The problem statement is to develop a customer segmentation, i.e. to identify different groups of customers with similar spending behaviour, to define a marketing strategy for the bank. By understanding customers, companies can launch targeted marketing campaigns that are tailored to the specific needs of the customer.
The dataset used for this project can be found at this link.
- The dataset has 1 missing value for CREDIT_LIMIT and 313 missing values for MINIMUM_PAYMENTS.
- We perform imputation by replacing the missing values in CREDIT_LIMIT with the median value and replacing the missing values in MINIMUM_PAYMENTS with the mean value.
- Handling Skewness: We observe that our data is pretty skewed. Skewness is a measure of symmetry. To be exact, it is a measure of lack of symmetry. This means that the larger the number is the more your data lack symmetry (not normal, that is). We use the square root method to reduce the skewness in the data. The square root method is typically used when your data is moderately skewed. Now using the square root (e.g., sqrt(x)) is a transformation that has a moderate effect on distribution shape.
- Scaling: Data is scaled using
StandardScaler()
.
In this problem, there are many factors on the basis of which the final clustering will be done. These factors are basically attributes or features. The higher the number of features, the harder it is to work with them. Many of these features are correlated, and are hence redundant. This is why we will be performing dimensionality reduction on the selected features.

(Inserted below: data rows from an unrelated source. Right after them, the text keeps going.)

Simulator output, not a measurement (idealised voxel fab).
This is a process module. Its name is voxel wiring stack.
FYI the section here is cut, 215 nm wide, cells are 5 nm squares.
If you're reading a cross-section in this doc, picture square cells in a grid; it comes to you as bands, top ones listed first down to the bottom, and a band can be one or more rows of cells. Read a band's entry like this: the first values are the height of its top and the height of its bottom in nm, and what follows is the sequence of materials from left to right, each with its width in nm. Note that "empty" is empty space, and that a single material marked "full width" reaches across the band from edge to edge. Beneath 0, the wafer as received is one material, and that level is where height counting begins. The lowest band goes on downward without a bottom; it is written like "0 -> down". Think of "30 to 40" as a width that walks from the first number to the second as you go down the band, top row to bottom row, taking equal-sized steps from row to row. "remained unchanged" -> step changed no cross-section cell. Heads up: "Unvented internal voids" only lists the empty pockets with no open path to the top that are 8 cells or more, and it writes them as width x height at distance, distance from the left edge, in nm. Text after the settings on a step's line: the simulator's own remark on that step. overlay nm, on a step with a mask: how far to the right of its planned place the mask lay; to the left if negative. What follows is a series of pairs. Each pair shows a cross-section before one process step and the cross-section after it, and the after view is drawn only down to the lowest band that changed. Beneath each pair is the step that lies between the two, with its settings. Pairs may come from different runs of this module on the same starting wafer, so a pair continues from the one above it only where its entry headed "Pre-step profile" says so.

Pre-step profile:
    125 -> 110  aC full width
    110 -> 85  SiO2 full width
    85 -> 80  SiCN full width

For this we use Principal Component Analysis. PCA is an unsupervised machine learning algorithm that performs dimensionality reduction while attempting to keep the original information unchanged. PCA works by trying to find a new set of features called components. These components are composites of the uncorrelated given input features.
- We use the K-Means Clustering algorithm to find the clusters for the group of customers. K-Means Clustering is an unsupervised machine learning algorithm that works by grouping some data points together in an unsupervised fashion. The algorithm groups observations with similar attribute values together by measuring the Euclidean distance between points. Here 'K' is the number of clusters.
- We need to determine the optimal value of 'K' first. For this we use the elbow method. The elbow method is a heuristic method of interpretation and validation of consistency within cluster analysis designed to help find the appropriate number of clusters in a dataset. If the line chart looks like an arm, then the "elbow" on the arm is the value of k that is the best. We find that our optimal K value is 6. The result for it is shown below.
Since this is an unsupervised clustering. We do not have a tagged feature to evaluate or score our model. The purpose is to study the patterns in the clusters formed and determine the nature of the clusters' patterns.
The following is the distribution of our clusters:
Inference from the clusters Cluster 0: Smallest Spenders and Lowest Credit Limit - this is the group with the lowest credit limit but they don't appear to buy much. Unfortunately this appears to be the largest group of customers.
Cluster 1: Medium Spenders with third highest Payments - the second highest Purchases group (after the Big Spenders).
Cluster 2: Big Spenders with large Payments - they make expensive purchases and have a credit limit that is between average and high. This is only a small group of customers.
Cluster 3: Cash Advances with Small Payments - this group likes taking cash advances, but make only small payments.
Cluster 4: Small Spenders and Low Credit Limit - they have the smallest Balances after the Smallest Spenders, their Credit Limit is in the bottom 3 groups
Cluster 5: Cash Advances with large Payments but Highest Credit Limit and Frugal - this group takes the most cash advances. They make large payments, but this appears to be a small group of customers. this group doesn't make a lot of purchases. It looks like the 3rd largest group of customers.